Schedule
Sustainable Communities Bill
3:30 pm

Photo of Julia Goldsworthy

Julia Goldsworthy (Shadow Chief Secretary To the Treasury, Treasury; Falmouth and Camborne, Liberal Democrat)

I would like to endorse everything that the hon. Member for Stroud has just said and I would like to speak very briefly to amendment No. 36, which follows representations from the Law Society about the need to ensure that legal services are also included in definitions outlined in the schedule. The Law Society wants to ensure that local legal services can provide a valuable role in producing thriving sustainable local communities. It wants to register its concern that providers of such services are also suffering from the phenomenon of ghost-town Britain, which is a familiar theme to all those who have participated in the debate on the Bill. It wants to underline the fact that—along with the local post office, the shops and the pubs—local, often independent, providers of legal services also feel the threat of exactly the same kind of pressures and want to be recognised in a similar way.

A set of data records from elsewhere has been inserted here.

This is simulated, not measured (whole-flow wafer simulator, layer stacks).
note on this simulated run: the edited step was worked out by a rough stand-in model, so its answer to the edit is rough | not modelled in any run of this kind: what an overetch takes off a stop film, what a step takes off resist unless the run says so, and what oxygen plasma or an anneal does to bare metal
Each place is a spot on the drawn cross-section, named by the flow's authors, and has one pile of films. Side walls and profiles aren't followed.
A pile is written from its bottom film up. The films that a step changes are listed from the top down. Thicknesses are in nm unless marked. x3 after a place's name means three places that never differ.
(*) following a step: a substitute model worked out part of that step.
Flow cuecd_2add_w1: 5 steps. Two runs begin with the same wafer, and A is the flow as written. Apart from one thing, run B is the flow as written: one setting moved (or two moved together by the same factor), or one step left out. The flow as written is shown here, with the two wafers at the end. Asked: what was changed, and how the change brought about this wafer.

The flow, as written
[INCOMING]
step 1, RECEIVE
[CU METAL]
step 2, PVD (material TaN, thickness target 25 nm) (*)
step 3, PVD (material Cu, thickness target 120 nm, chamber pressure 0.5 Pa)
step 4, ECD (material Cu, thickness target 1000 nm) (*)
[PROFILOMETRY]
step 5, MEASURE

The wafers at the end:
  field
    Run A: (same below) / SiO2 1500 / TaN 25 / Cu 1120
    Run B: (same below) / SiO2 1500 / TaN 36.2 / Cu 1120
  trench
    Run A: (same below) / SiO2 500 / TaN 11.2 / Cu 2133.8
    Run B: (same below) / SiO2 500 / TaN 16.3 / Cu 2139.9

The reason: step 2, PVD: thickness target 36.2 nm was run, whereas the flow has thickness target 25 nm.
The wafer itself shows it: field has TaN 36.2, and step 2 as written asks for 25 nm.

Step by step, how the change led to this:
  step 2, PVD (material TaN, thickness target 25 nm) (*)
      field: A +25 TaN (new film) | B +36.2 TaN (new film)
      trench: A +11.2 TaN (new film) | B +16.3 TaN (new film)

I draw the Committee’s attention to a Law Society survey about the developments in local legal services and their relationship with local communities. The   overwhelming majority wanted to highlight their concern about the current level of provision. Puttingit into the context of the Bill, 100 per cent. of the respondents regard adequate access to locally provided legal services as important to the sustainability oflocal communities. By definition, that is a unanimous response.

I would like to quote some of the comments that were made. We need to consider them in the context of the changes being made to legal aid, which many local people feel could threaten access to such services by the most vulnerable people in society. One person said:

In my area, there used to be over 20 solicitors, now there are just four.”

Another referred to competition from outside, which has reduced the availability of locally provided services. Another one stated:

“More people are appearing at court unrepresented and completely without access to legal advice or assistance. This leaves people feeling disenfranchised and disaffected.”

One of the key points that local people wanted to underline is that access to such services, especially at a very early stage, is massively important to members of the communities that we want to ensure remain sustainable. If people do not access legal services at an early stage, it can lead to them requiring access to other, more costly services. Ultimately, it will be beneficial to the community in that way.

That reminds me of an important service that the citizens advice bureau provides in my constituency. It has an agreement with the local courts that all mortgage repossession hearings be held on the same day, so that the legal specialists can go there and give advice to people. The vast majority of people still turn up at court having sought no advice. Dozens of people who would have lost their houses keep them as a result of that advice. If they had not, just think of the extra knock-on costs that it would have represented to local authorities through having to try to find them temporary accommodation. It is about not just protecting services but ensuring that other services provided do not have additional financial burdens.

The Law Society, among other organisations, welcomes the opportunity that the Bill provides to help counter many of the difficulties facing communities. With the inclusion of local legal services, it feels that the Bill will help to reverse the effects of ghost-town Britain, which we have been debating.